I’ll set it up for you:
I’m sitting at work with a few minutes to spare on one of my government required 15 minute work breaks (side note: I’m considering taking up smoking since, as I’ve noticed, this gives you more of these breaks seeing as you’re addicted and it’s now considered a “health issue”) (I’m actually not considering this at all.) when I decide to sign onto Twitter and see what’s going on with my friend, my buddy, the perfect stranger, Tina Fey. Naturally.
Lo and behold, I find that what WAS a picture of my cute precious Winston has now become a fat, balding man in a black Speedo with a giant gold chain necklace. (I’ll note that the “focal” point on this picture was right where you’d imagine…lower blubber belly to *SICK* Speedo area.)
As I sat and wondered, “Is someone playing a prank on me? Did they somehow crack my outstanding code and break into my Twitter account?” I looked to see if this sicko had posted anything. Absolutely cringing after seeing the picture and wondering what said person could possibly, and shamelessly, post on my account was this lovely message:
“Does anyone have the name of a good doc? My rash has been acting up again.”
I’ll give you time to vomit in your mouth like I did.
Ok, all finished?
After seeing this…I realized that not even my bestest of friends would get online and publicly humiliate me like that. (Though, admittedly, this was kinda humorous.)
So…my next step was to see if anyone had responded to this audacious and despicable posting only to find that, nope, notta one had said a word!! Not even a “Lib…what the hey is that picture and where did you find it?” Nothing. Zilch. Nada. Cero.

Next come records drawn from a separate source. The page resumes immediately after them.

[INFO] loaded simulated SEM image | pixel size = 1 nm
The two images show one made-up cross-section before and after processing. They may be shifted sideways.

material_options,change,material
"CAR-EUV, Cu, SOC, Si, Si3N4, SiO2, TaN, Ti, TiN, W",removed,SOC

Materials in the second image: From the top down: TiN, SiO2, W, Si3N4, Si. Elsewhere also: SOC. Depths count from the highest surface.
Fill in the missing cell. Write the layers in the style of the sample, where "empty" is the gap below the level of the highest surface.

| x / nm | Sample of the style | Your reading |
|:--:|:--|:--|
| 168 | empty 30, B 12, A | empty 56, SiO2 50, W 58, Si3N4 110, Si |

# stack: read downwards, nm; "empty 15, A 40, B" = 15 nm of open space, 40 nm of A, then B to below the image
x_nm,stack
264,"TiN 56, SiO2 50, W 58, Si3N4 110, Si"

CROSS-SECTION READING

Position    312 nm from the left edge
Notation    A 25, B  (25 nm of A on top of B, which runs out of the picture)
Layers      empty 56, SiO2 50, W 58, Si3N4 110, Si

So. Moral of the story? My friends obviously think that my sense of humor is such that it would lead me to actually making a post such as that and change my profile pic to what looked like George Costanza in a teenie bikini bottom AND I need to create stronger passwords.
Lesson learned…and a slow clap to whoever taught me that lesson. Whoever you are, thanks for not posting porn.